8 Commits

Author SHA1 Message Date
vikingowl a79e99199d feat(router): non-chat exclude, vision prefixes, family-defaults scaffold
Discovery previously registered every model returned by Ollama as a
chat arm, including embeddings, ASR, TTS, audio realtime, and
rerankers — which then failed at inference time when the router
selected them. Local arms also shipped with all-zero defaults, so
selection between e.g. tiny3.5:1.5b, phi-4:14b, and qwen3-coder:30b
was effectively random.

This change covers tasks R-1, R-2, R-6 from the routing-defaults plan.

- nonChatModelPatterns + isNonChatModel substring matcher; matched
  IDs are skipped during RegisterDiscoveredModels. Covers whisper,
  moonshine, kokoros, vibevoice, -asr, -tts, -audio, -embedding,
  embeddinggemma, -reranker, lfm2.
- knownVisionModelPrefixes gains gemma4, gemma-4, glm-ocr. gemma3
  and minicpm-v entries stay for regression coverage.
- New internal/router/defaults.go with FamilyDefaults struct,
  knownFamilyDefaults map, and ResolveFamilyDefaults longest-prefix
  lookup (with org/-namespace stripping so reecdev/tiny3.5:1.5b
  resolves to "tiny3.5"). Single entry for now: functiongemma is
  registered with Disabled=true and MaxComplexity=0.40, reserved for
  the future ArmRoleToolRouter path. Table will grow in R-3.
- RegisterDiscoveredModels consults ResolveFamilyDefaults and only
  populates fields that are still zero on the arm, so user [[arms]]
  overrides keep priority.

Plans:
- docs/superpowers/plans/2026-05-23-routing-defaults-refresh.md
- docs/superpowers/plans/2026-05-23-tool-router-specialization.md

TODO.md surfaces both as in-flight items.
2026-05-23 21:24:59 +02:00
vikingowl a2b7f8eb3f feat(router): vision capability gating and Ollama vision detection
Task gains a RequiresVision bool; filterFeasible enforces it on
both the primary feasibility pass and the last-resort fallback
(no degradation to a non-vision arm — the model literally cannot
consume image bytes).

Ollama discovery now probes /api/show for vision capability:
- details.families containing "clip" / "mllama" / "*vl"
- capabilities array containing "vision" (newer Ollama)
- name-prefix fallback for releases that predate either
  (llava, qwen2.5-vl, llama3.2-vision, moondream, pixtral, etc.)

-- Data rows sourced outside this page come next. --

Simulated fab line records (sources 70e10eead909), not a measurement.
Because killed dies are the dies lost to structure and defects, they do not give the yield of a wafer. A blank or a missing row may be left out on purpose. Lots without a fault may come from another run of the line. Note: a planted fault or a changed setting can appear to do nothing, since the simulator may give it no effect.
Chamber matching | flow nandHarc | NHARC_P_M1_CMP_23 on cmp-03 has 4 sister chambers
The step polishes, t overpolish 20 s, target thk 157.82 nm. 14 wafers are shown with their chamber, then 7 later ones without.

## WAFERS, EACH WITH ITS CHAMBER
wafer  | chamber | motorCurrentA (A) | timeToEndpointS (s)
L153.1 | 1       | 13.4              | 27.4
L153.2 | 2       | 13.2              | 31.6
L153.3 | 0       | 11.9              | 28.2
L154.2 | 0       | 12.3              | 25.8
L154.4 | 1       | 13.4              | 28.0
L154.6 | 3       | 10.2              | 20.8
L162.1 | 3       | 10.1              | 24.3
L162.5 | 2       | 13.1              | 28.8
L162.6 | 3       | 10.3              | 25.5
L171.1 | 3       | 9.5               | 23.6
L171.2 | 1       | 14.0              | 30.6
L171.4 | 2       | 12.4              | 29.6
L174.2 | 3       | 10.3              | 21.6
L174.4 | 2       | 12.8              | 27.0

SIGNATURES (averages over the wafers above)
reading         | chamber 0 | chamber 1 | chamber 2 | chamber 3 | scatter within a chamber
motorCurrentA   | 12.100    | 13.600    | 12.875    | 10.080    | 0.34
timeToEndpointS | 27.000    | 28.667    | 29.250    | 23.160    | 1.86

OllamaProbeResult replaces the map[string]bool tool cache so the
single /api/show call can populate tools + vision + ctx-size in
one probe. DiscoverOllama / DiscoverLocalModels signatures updated;
nil-cache callers in cmd/gnoma keep working unchanged.
RegisterDiscoveredModels propagates SupportsVision into the arm's
Capabilities.Vision.

Tests cover RequiresVision filtering in both the happy path
(vision-only arm chosen when image present) and the fallback path
(non-vision arm rejected even as last resort).
2026-05-22 11:50:33 +02:00
vikingowl c4fde583f5 chore(lint): gofmt sweep + errcheck cleanups in router discovery
Apply gofmt -w across the codebase (struct field comment realignment
only — no semantic changes) and silence two errcheck warnings on
fmt.Sscanf / fmt.Fprintf return values in internal/router/discovery
with explicit `_, _ =` discards. Required so `make check` is green
before tagging v0.1.0.
2026-05-20 03:13:05 +02:00
vikingowl fb42202834 refactor(security): seal SecureProvider via unexported marker method
The router.SecureProvider interface previously required a public
IsSecure() bool method. Any test mock — or future production type —
could satisfy it by returning true, defeating the W1 "only wrapped
providers may flow past the boundary" contract through convention
rather than at the type level.

Replaces IsSecure() bool with an unexported security.Marker interface
that has a single secured() method. Go's method-set semantics key
unexported methods by their defining package, so only types declared in
internal/security can satisfy Marker. *SafeProvider gets the lone
secured() implementation; router.SecureProvider embeds Marker.

The seal forces every test mock that previously implemented IsSecure()
to either (a) be wrapped with security.WrapProvider(mp, nil) at the use
site, or (b) drop the method entirely if the mock never flows through
SecureProvider. 93 use sites across 11 test files were updated via a
per-package secureMock helper. WrapProvider with a nil firewall ref is
a no-op pass-through, so test behavior is unchanged.

Empirically: a type from outside internal/security can declare
`secured()` but the compiler will reject assigning it to
router.SecureProvider because the unexported method belongs to the
other package's namespace. Convention → compile-time guarantee.
2026-05-20 02:04:07 +02:00
vikingowl f6f8801040 fix(router): restore llama.cpp model enumeration; keep /props for n_ctx
3c87527 rewrote DiscoverLlamaCPP to hit /props and emit a single hardcoded
"default" entry. That breaks two cases:

  1. Multi-model llama.cpp deployments (llama-swap, model-routing proxies)
     are collapsed to a single arm with a placeholder ID.
  2. Single-model deployments lose the real model name — arms are
     registered as llamacpp/default instead of llamacpp/<actual-id>.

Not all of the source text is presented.